Interspersed within the studio segments and ridiculous focus groups are pleas from mildly famous people who don’t seem to twig the whole program is a comment on 2001’s – even today’s – media. They gaze pleadingly down the camera and somehow manage to keep a straight face while telling us the dangers of ‘HOECS games’ – that’s Hidden Online Entrapment Control System, in case you hadn’t heard – which have many terrible side effects for children, with stories of a penis-shaped soundwave interfering with children, but perhaps the worst of all being the smell of hammers it leaves on anyone who comes into contact with it.
The advertisement for new show Paedophile Island (in which 100 children and an ex-offender cohabit an island full of cameras – “what’s going to happen?” asks the voiceover) is an extreme, but not unrealistic, comparison to the endless stream of reality shows airing in 2017: while they do not put children in danger, arguably the adult participants on these shows suffer from stress, panic attacks and sometimes lasting effects on their mental health, illustrating the darker side of reality television. The show ends with the unfortunate news that a man named Peter Phile has been attacked; a fitting end to the offbeat mood of this show.

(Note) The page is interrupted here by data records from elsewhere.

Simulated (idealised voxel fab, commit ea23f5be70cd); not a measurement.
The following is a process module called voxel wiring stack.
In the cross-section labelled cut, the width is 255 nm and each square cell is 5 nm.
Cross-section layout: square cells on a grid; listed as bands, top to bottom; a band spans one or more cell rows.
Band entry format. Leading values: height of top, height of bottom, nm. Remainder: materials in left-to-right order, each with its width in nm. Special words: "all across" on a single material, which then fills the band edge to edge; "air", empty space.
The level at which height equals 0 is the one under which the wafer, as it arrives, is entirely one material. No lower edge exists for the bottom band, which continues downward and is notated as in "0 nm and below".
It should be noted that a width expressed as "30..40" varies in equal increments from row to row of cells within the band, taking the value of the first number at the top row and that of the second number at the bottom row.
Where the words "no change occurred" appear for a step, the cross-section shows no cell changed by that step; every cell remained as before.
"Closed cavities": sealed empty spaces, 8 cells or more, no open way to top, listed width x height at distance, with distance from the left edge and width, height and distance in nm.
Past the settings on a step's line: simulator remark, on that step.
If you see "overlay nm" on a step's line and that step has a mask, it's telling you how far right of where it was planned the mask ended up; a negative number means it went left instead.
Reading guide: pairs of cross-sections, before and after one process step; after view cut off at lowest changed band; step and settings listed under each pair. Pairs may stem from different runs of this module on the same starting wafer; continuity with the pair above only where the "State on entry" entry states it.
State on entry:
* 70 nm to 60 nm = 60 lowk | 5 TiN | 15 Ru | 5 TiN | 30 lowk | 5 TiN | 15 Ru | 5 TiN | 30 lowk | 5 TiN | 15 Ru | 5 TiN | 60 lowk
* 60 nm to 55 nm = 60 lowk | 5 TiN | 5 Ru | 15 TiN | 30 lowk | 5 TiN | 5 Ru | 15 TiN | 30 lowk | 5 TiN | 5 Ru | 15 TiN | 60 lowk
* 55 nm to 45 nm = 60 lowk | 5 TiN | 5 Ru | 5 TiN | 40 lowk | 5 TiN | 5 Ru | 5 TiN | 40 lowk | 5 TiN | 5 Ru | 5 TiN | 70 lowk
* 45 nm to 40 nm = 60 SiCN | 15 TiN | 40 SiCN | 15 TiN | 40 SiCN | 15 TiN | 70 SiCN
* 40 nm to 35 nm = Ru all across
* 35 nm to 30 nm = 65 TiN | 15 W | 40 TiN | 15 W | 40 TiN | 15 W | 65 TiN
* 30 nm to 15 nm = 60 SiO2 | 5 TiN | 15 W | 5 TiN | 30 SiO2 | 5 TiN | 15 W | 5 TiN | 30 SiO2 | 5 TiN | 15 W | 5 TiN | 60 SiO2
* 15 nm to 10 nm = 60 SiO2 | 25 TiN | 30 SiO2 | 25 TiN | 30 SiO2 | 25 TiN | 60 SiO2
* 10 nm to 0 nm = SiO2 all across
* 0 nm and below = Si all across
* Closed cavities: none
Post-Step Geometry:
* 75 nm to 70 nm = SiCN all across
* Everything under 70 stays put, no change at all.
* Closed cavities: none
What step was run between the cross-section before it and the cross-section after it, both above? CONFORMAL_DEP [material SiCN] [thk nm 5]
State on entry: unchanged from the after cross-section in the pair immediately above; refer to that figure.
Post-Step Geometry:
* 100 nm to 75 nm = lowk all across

STAND-OUT LINE: “This is the one thing we didn’t want to happen!” says a spokesman, referring to the colossal mistake made when convicted paedophile Sydney Cook is sent into space supposedly alone for the rest of his life, but it soon transpires that a 8 year old boy is also trapped aboard the vessel.
Nine years ago, Dead Set aired: a zombie horror series split into five episodes, where housemates and production staff remained isolated in the Big Brother house while a zombie outbreak is happening outside, using the base as a hideout from the chaos ensuing in the real world. Earning BAFTA nominations and rave reviews, the show was a parody of the unidentifiable cartoon characters we see year after year, with most of us unable to decipher any actual differences between them. The show was created by Brooker and aired on Channel 4, the same channel that the original Big Brother was on at the time; a bold move considering the criticisms it makes of the genre of reality television, a common theme within Brooker’s work.
The slimy, unlikeable Big Brother producer shows his complete disdain for the outside world when he learns their transmission may be shelved for an urgent news program (although he is unaware of the reason why), illustrating the dumbing down of television and the trend of repetitive, staged reality over informative – and potentially life-saving, in this case – broadcasts. Another interesting point to take from this show is how the Big Brother house becomes a hide-out from the impending danger in the form of sprinting zombies, perhaps a metaphor for the shelter from reality these sorts of programs offer for their participants and, to a certain extent, viewers.
Featuring cameos from Kinga Karolczak, Aisleyne Horgan-Wallace and Brion Belo (real housemates from Big Brother 5, 7 and 8 respectively) – and of course real star of the show, Davina – it perfectly marries the gory zombie attacks with serious comments on our tendency to pay attention to unimportant celebrity ‘news’, in turn burying the real stories.
STAND-OUT LINE: Pippa, “Is that Davina?” Patrick, “Sort of.”, an exchange between two characters as a response to something we never thought we’d see: Davina McCall as a zombie, splattered in blood and unrecognisable from her usually put-together self.
Concluding this trio of Brooker gems is the rather dull sounding sitcom Nathan Barley, written of course by Brooker and also Chris Morris, the star of Paedogeddon!. The show’s premise is based around Dan Ashcroft’s frustration with today’s (or 2005’s, when it was filmed) society, penning an article entitled ‘The Rise Of The Idiots’ which unintentionally becomes popular with the exact people it is ridiculing. In the article, Ashcroft writes that these idiots are “oblivious to the paradox of their uniform individuality”, a paradox clearly still present twelve years on, evident in the hipster uniform of vintage Reeboks, oversized jeans and ‘controversial’ slogan tees.
Ashcroft represents the stereotypical jaded journalist, resentful of the youth of today who surround him at his workplace – magazine, Sugar Ape, which some viewers claim was a parody of titles such as Dazed & Confused and Vice – who he sees as infantile and is clearly insulted at having to work alongside them. In his rant, he refers to these so-called idiots as babbling into “handheld twit-machines”, an eerie prediction seeing as the program aired over a year before Twitter was even launched, yet a common feeling among those who aren’t a fan of the inane, never-ending updates we continue to post on social media. The show as a whole feels very forward-facing and is one that could easily have been made much more recently and, frankly, any show that manages to cast Richard Ayoade, Noel Fielding and Benedict Cumberbatch in one series has to be worth a watch.
STAND-OUT LINE: “That piece on the rise of the idiots, awesome, totally sums up my credos” Nathan Barley says as he praises Ashcroft’s article, unaware he, and others like him, are the subject of the rant.